At the heart of things is the fact Hamilton remains arguably, on raw pace, the fastest driver in F1.

His qualifying pace remains greatly impressive and there were a number of races, including Britain, Belgium, Singapore and the United States where he took pole positions when he was the clear difference maker.

Mercedes-GP have rarely had it their own way in 2018 with Ferrari often quicker then them, while Red Bull Racing have had their most consistent season of form since the move to the V6 turbo engines in 2014.

But Hamilton still has scored the most poles of anyone this season, with 10 to his name, and starting at the front has allowed him to control a number of key races.

His pole in Singapore, which was almost 0.7 seconds faster then the lap of teammate Valtteri Bottas to highlight the difference he brought to things, was one of the great pole laps in F1.

Taking his chances

There were weekends when Ferrari had a pace advantage, yet it was Hamilton who came away with the successes.

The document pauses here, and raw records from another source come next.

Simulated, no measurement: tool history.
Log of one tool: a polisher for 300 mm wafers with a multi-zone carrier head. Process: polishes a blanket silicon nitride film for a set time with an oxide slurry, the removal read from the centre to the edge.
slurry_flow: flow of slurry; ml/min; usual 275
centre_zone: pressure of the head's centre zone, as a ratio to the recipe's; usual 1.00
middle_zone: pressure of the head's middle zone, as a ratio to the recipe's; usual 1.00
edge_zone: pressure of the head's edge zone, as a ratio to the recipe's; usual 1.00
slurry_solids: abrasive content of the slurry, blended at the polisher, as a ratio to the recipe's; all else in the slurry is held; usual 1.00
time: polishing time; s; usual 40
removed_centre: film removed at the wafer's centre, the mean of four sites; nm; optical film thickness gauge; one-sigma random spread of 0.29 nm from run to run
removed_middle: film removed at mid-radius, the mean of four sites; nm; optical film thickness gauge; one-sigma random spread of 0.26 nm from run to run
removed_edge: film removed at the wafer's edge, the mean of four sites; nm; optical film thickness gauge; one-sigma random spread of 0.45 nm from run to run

Some of that was fortunate. It is questionable if he would have won in Germany without the rain arriving in the closing laps and then the wet stuff again hitting the track in qualifying in Hungary.

Likewise, if Ferrari’s drivers had not botched their tactics at the start of the Italian Grand Prix they would not have left him space to attack them.

But, in every case Hamilton exploited the opening given to him and made full use of it.

It is all well and good saying the weather played into his favour in Germany and Hungary but he still had to be effectively perfect in challenging conditions, which he was.

He easily could have spun in Italy as he tussled with Vettel after the Ferrari left him space around the outside. But it was the German who lost control, not him, and he went on to win.

It is those little moments that can define a season and Hamilton took every chance that came his way and that is why he deserves to be champion.

Being consistent

Hamilton was not always at his best, or had the car hooked up to his liking.

But even if things were not always clicking, like in China, Azerbaijan and Canada, he kept himself out of trouble and scored the points he could.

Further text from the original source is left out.